I finished some stack of questions and I appreciate is somebody could verify my answers, most of them are kinda easy and I feel as I repeated the definitions this is where I have troubles because I have the feeling of circularity (as usual) in my arguments.

Here are my attempts.

$(1)$ Let $(a_n)_{n=m}^{\infty}$ be a sequence of real numbers, such that $\,a_{n+1}>a_{n}$ for each $n$. Prove that whenever $n,m\in \mathbb{N}$ such that $m>n$ then we have $a_m>a_n$.
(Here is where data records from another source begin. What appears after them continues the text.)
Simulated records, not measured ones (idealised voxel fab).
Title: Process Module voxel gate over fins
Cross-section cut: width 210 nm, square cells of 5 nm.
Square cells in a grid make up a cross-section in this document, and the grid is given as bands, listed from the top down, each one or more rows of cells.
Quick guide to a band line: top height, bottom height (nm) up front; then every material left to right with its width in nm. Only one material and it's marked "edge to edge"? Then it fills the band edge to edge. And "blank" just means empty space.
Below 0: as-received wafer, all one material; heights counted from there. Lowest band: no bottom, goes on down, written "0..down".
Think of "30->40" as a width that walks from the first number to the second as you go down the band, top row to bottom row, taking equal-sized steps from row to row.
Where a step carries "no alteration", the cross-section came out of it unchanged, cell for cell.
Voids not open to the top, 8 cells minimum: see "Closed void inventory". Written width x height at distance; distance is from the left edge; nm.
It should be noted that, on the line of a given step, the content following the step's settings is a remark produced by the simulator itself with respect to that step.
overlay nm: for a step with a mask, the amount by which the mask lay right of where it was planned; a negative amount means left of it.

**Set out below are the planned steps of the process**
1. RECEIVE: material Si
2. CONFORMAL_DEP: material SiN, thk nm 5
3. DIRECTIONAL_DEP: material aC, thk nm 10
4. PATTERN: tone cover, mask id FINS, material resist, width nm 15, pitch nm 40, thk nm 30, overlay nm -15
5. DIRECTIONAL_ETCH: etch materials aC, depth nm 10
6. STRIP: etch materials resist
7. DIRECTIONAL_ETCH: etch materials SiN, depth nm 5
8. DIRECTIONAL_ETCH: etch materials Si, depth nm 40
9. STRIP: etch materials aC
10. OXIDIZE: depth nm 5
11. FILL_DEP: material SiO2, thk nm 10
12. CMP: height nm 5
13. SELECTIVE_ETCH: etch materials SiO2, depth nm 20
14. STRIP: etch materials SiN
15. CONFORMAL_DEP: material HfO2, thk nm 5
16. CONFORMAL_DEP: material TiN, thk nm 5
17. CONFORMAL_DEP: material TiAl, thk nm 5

This exercise is specially obvious but sometimes in this I have more troubles with the argumentation.

Proof: Suppose $\,a_{k+1}>a_{k}$ for each $k,\,$ let $\, n < m$ where $n,m\in \mathbb{N}$ and we may assume by the sake of the contradiction that $a_m \le a_n$. We set $m= n+1$ which is possible since $\,n+1 \le m$. Then $\,a_{n+1} \le a_n$ contradicting our assumption. Hence $\,a_m > a_n$ for $\, m > n$, as desired.

$(2)$ Let $(a_n)_{n=m}^{\infty}$ be a sequence of real numbers, let $c$ be a real number and let $m' \ge m$ be an integer. Show that $(a_n)_{n=m}^{\infty}$ converges to $C \iff$ $(a_n)_{n=m'}^{\infty}$ converges to $c$.

Proof:

($\Rightarrow$) Suppose $(a_n)_{n=m}^{\infty}$ converges to $c$. Let $\,\epsilon>0\,$ be an arbitrary positive real number. Then there exists a $N\ge m$ such that $\,d(a_n,c)\le \epsilon$ for each $n \ge N$. We set $M:= max(N,m')$. Thus, the sequence $(a_n)_{n=m'}^{\infty}$ is eventually $\epsilon$-close to $c$; this is, for all $n \ge M$ we have $\,d(a_n,c)\le \epsilon$ where $M\ge m'$. Since $\epsilon>0$ was arbitrary it follows that $(a_n)_{n=m'}^{\infty}$ is eventually $\epsilon$-close to $c$ for each $\epsilon$, i.e., $(a_n)_{n=m'}^{\infty}$ converges to $c$ as desired.

($\Leftarrow$) Now suppose $(a_n)_{n=m'}^{\infty}$ converges to $c$. Let $\,\epsilon>0\,$ be an arbitrary positive real number. Then there exists a $N\ge m'$ such that $\,d(a_n,c)\le \epsilon$ for each $n \ge N$. Since $N \ge m'\ge m$, so $N\ge m$ and $\,d(a_n,c)\le \epsilon$. Hence the sequence $(a_n)_{n=m}^{\infty}$ is eventually $\epsilon$-close to $c$ to any arbitrary $\epsilon$.

$(3)$ Let $(a_n)_{n=m}^{\infty}$ be a sequence of real numbers, let c be a real number and let $k \ge 0$ be a non-negative integer. Show that $(a_n)_{n=m}^{\infty}$ converges to $C \iff$ $(a_{n+k})_{n=m}^{\infty}$ converges to $c$.

Proof: Since $(a_{n+k})_{n=m}^{\infty}$ is equivalent to $(a_{n})_{n=m'}^{\infty}$ where $m' = m+k$ the result follows from (2).

So, do you think is correct the manner as I proved that exercises. Thanks as usual.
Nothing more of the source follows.